SAIA | lane departure, a potential danger on ice?

Clandestine_ice

TB Veteran
Credits
1
I find that if I forget to hit the button, after 15 minutes it'll jerk the truck back onto the road if I veer off the lane in the slightest. In my estimation, this could be a serious issue on ice. Is there a remedy to this madness or am I being silly. Yea, I know some joker will say, "keep it in the lane", but it just seems potentially dangerous
 
I have spent way too much time on ice. To paraphrase Forrest Gump, Wet ice, slide ice, dry ice, washboard ice, chainsaw ice, plowed ice, uphill ice, downhill ice, fall down ice, walk on ice, whoopsie ice, OMFG ice etc etc etc.

I see anti collision and I see anti rollover and I see lane departures on ice a liability. I am a trucker and when driving on ice, everything I am I become the tires and the vehcile. It is my world now. If I am trucking you pay me to use my skills on mountain ice for example to get that load there.

Its my specailty. My trucking school instructors found I was scared of moutains (HEight( then learned I cannot do ice. Well my first winter involved nothing but ice on a dedicated auto glass Account. That truck is loading on the dock on schedule regardless of ice, snow, sleet or rain etc. Or all of them or some of them. They no longer mattered. GM got their glass in a relatively timelly manner in the worst of winter the mountains could offer on the east coast.

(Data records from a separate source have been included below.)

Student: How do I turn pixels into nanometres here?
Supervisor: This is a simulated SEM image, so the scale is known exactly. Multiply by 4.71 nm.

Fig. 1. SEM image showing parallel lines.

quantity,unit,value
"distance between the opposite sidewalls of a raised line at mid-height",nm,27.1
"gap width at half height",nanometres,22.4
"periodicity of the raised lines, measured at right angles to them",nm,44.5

By spring I knew I was bored in fair weather and sunshine. I need that winter and bad weather to really do a very good job with that old tractor trailer, car or whatever. Even a tiny bit of flying and a smaller amount on a train. I have plans to be instructed more on those three someday modes of transport as a bucket list.

Computers are Helpful. ABS saved me several times, it also saved lives. I will not tell those stories here on the internet beause if some of my previous employers learn about this, they will know who to go after for the occasional scrubbed tire or ruined wheel or whatever it was.

I will share this one.

It was raining, about 3 inches a hour if not more as a frontal storm passage rolled through Lawrence Kansas.

A concrete 4 lane divided. Well I was upgrade a little bit, coming out of a steep valley with a traffic light at the bootom. So I was through with that light and the associated camera and everything down there. It was not a problem. However that rain was so bad she spun her drives loaded a few times on the way up. Not necessarily adding too much power but rather refusing to lug. Its incredible.

part two....
 
Last edited:
And so my mind was deep into the solution hunt for her drives spinning on the second axle when the rig was lugged to maintain a little traction rather than add too much power and really spin the whole thing. It was that wet. I should mention also it's 50 degrees and dropping. a 40 mph wind out the west and two feet forecast in two days. Omaha had one already. One foot.

While mentally.... far away from that little hill I was coming up on top of a gust of wind slammed into my whole side. Tractor leaned over onto her bags to the right of frame, the trailer leaned over (53 great Dane loaded) and then started kicking out to the right.

I added right wheel to keep her settled waiting for that puff to go away and let me stop leaning so much. Its a point of pride nothing much other than coffee, smokes and a jacket moved inside that cab, I had everything put away for battle.

The wind increaased. As I backed off the power half way she went "WHIFF" clean off the road. Huge water all around.

Now I am on a lawn straight for a brick two story built in the 30's from a sears catalog. Its crazy how I cataloged the image of that damn house and inventoried it while my rig was trying it's best to kill me kill them and scatter the load all over the damn subdivision above lawrence.

I slammed the power to the floor seeing I had left drives still on concrete. Dont ask me about the right side steer and drives, I do not remember at any time sparing a thought or glance for any of them. ISNT that awful?

When I added power to the floor I hear the voice of my old trucking school Instructor. Ok Now you bastard HOLD THAT WHEEL TIGHTER THAN YOUR WOMAN. AND EASE HER.

Well that old detriot kicked in and she pulled. I EASED HER back up onto the cement.

As soon that right steer and drives tasted that cement she went straight for the left side.

To this day I cannot tell you how i got her back. I used all 4 lanes and center of that pavement. ALL OF IT. Thank God it was wet or I would be buying 18 new tires. I abused that thing so hard. Stabbing brake pedel, ramming steering wheel around and did not care what gear she was in (8th high)

Got her settled down. Went straight to North Kansas City Truckstop and had some alcohol and hotel room that night.

Dispatch will never hear fo the hungover journey across the scales the next day. Drunk? No. A problem? Yes. I was to spend that week carefully considering yes/no to and against quitting the entire cursed industry that scared me so bad.